Architecture
ScaiSpeak is a product layer on top of ScaiGrid's existing primitives — dispatch, accounting, identity, and ScaiInfer's audio engines. There is no separate "speech service"; a synth call is a routing decision plus a dispatcher call.
Components#
At a glance: the API surface, the two backends, the voice-warm registry, and the optional ScaiDrive write path. Synchronous and async calls share the same dispatch picker; streaming sessions reuse it through the orchestrator.

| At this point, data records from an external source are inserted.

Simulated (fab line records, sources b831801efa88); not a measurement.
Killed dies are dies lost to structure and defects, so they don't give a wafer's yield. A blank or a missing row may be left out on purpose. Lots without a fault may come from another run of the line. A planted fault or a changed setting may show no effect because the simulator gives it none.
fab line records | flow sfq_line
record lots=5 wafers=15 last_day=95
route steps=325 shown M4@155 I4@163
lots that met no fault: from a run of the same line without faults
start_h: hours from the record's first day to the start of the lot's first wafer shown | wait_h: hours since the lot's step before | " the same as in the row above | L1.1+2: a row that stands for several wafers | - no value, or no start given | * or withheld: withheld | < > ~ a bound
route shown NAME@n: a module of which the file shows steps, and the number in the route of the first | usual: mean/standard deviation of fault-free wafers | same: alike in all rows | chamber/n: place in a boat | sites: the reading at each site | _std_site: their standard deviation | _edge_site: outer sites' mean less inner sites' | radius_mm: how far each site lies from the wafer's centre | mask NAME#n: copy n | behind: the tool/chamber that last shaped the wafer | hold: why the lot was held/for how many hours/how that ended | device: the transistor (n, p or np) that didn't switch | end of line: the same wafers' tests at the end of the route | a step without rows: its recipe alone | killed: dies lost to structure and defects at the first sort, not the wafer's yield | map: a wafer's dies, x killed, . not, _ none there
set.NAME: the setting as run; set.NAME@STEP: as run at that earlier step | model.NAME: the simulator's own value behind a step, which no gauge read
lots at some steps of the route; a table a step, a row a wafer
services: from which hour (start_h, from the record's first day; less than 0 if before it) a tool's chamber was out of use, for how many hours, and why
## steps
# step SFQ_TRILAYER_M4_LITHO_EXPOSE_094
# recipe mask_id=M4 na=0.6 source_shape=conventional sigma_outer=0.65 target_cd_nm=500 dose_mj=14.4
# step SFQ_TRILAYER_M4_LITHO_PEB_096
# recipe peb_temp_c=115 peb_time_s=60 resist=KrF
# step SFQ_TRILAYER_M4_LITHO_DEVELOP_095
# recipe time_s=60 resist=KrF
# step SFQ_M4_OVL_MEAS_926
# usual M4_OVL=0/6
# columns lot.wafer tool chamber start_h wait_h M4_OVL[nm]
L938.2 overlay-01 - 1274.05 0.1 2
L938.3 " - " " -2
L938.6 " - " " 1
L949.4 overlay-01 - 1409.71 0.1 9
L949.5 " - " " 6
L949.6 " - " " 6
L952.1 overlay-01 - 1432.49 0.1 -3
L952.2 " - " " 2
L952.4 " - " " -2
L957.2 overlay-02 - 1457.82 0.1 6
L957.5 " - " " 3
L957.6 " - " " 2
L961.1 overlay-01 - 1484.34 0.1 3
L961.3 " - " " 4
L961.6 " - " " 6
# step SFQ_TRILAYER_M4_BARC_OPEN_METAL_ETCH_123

There is no separate ScaiSpeak deployment. ScaiSpeak is a ScaiGrid module — it runs in the same FastAPI process, behind the same auth, accounted against the same budgets.
Two backends, one API#
Every synth call ends up on one of two backends:
- Backend A — self-hosted. A ScaiInfer node carrying the configured TTS engine on your GPUs. Lowest latency, most control, mandatory for some compliance postures. Picked at dispatch time by
resolve_audio_node. - Backend B — relay. A managed third-party TTS relay. No infrastructure required, pay-per-call, useful as a fallback when A isn't deployed or is saturated.
The caller never picks the backend directly. The caller's backend_preference is an advisory — the actual decision is made by BackendPolicyResolver against the tenant's allowed_backends and default_backend. A tenant can lock to A only (sovereign-only postures), to B only (zero-infra postures), or allow both.
If the caller sends backend_preference: "prefer_self_hosted" and no A node has the engine loaded, the request falls through to B if B is in the allowed set, or returns 502 SCAISPEAK_BACKEND_UNAVAILABLE if it isn't.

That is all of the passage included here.